# Vizio HDTV, edges cut off on HD channels



## Stabe (Jan 3, 2009)

Hi. I have a samsung optimum HD cable box and the problem is that on HD channels, all the edges are cut off. Also it's on 1080i and I'd like to know if it was possible to get in in 1080p (the TV does support that resolution). I have tried messing with the widescreen settings as well as uding both HDMI and component cables. any ideas?


----------



## JimE (Apr 16, 2009)

Check the video setup of the cable box. And if 1080i isn't working, try changing it to 720P. In most cases with cable, 720P looks better anyway.


----------



## cabomix (Dec 29, 2008)

Stabe said:


> Hi. I have a samsung optimum HD cable box and the problem is that on HD channels, all the edges are cut off. Also it's on 1080i and I'd like to know if it was possible to get in in 1080p (the TV does support that resolution). I have tried messing with the widescreen settings as well as uding both HDMI and component cables. any ideas?
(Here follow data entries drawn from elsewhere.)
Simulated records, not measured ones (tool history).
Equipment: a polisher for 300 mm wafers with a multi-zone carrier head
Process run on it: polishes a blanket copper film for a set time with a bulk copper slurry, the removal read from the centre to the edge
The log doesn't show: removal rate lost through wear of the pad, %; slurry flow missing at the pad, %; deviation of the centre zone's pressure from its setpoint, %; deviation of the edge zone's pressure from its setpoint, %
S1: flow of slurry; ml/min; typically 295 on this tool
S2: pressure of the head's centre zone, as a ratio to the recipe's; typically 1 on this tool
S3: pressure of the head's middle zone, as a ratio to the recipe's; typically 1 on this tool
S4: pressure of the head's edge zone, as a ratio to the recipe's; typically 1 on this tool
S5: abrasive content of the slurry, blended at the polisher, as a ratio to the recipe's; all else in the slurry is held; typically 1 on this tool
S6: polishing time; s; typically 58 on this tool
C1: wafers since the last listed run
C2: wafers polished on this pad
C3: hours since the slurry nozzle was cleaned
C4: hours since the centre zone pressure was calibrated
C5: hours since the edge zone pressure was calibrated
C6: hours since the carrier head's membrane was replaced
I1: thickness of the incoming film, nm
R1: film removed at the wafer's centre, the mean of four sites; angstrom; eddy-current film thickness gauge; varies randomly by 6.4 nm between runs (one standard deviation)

FYI there are no public transmission on 1080p, the best configuration is 1080i. The only way to see 1080p is coming from Blu-ray or a console like ps3. I would check any kind of zoom option for picture that may be overscanning your picture to the point that it cuts the edges; this problem is classic when the user is trying to make all HD IMAGES fit the full screen when that is not the case because legacy transmission that make it impossible (trying to fit a 4:3 ratio picture, in a naturally sized 16:9 ratio screen).


----------